HOLDEN FURBER was an American historian whose writings brought to life the world of Asian seaborne trade in the era before the creation of the European empires, when European participation in Asian commerce was vigorous but not yet wholly dominant. He was above all the historian of 'country' trade, that is of European trade from one part of Asia to another, during the 18th century.

Furber was born in Boston in 1903 and studied history at Harvard and at Queen's College, Oxford. At Harvard he began his lifelong involvement with the Europeans in Asia in the 18th century. His first book, a study of Henry Dundas, the first British minister to make responsibility for India a principal political commitment, appeared in 1931. Furber then widened the scope of his work to place British activities into the context of those of other Europeans. The result was his most creative and influential book, John Company at Work (1948), based on massive research in the Dutch, French and Danish archives, as well as British sources. It established that private British interests in the pursuit of their own objectives were a crucial element in the dynamic of British expansion in the late 18th century and that these interests dragged other Europeans in their wake. In 1976 Furber published his longest and most ambitious work, Rival Empires of Trade in the Orient 1600- 1800. The most important contribution of this wide-ranging survey was to extend the themes of John Company back into the earlier 18th century and to demonstrate the importance of British private trade in laying the foundations for empire and the eclipsing of European rivals.

From graduate studies at Harvard, Furber was appointed to the University of Texas, where he taught from 1940 to 1948, being seconded to the US government for the period of the war. From 1943 to 1945 he served in the State Department, specialising in the affairs of the British Commonwealth. In 1948 he moved to the University of Pennsylvania, where he remained until his retirement in 1973, teaching British and Indian history. He retired to Massachusetts, where he had been brought up and where he kept a home at Marblehead.

Furber felt very much at home in many parts of Europe, especially, through the historical interests of his first wife, Elizabeth Chapin, in France, but he retained a particular affection for Britain, where much of his early graduate work had been done and where he frequently returned to visit a wide circle of friends. To these friends he seemed to be the embodiment of the highest qualities of American academics of his generation: modest, self-effacing and unfailingly courteous, he was warm and generous in friendship.

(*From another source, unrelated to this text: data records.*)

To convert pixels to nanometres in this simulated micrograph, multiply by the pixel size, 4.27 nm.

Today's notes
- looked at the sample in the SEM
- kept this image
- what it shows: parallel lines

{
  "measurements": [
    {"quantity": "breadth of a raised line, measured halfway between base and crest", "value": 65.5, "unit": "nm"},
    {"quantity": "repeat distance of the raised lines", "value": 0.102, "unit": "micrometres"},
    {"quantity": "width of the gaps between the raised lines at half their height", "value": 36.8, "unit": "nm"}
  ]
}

Furber was deeply committed to liberal values in his work. In his formative years he tried to retain the vantage-point of a neutral observer of the controversies over the record of the British Empire in India. 'Though fully aware of a European heritage from which I cannot divest myself. I have done my best to present a narrative which is unaffected by any sort of bias,' he wrote in John Company. In the age of the Vietnam war it became more difficult for American scholars to distance themselves from issues of imperialism in Asia. Furber's response was to invoke a pre-imperial past and to place ever greater stress on the Asian role in the commercial world. As President of the Association for Asian Studies he delivered an address in 1969 on the interdependence of Asian and European merchants and on the advantages that trade bestowed on both Europe and Asia before the distorting effects of empire set in. This theme was taken up in a collection of essays in his honour by friends and ex-pupils, The Age of Partnership (1979).

In a lifetime's work Furber helped to take the study of the history of modern India in the West away from the Eurocentric and heavily political and administrative emphasis of so much that was published early in the 20th century, via the study of economic relations between Europeans and Indians, towards an approach to history that is much more concerned with the peoples of India. This was increasingly the approach of the generation that succeeded Furber. Many of them owe a very great debt to him.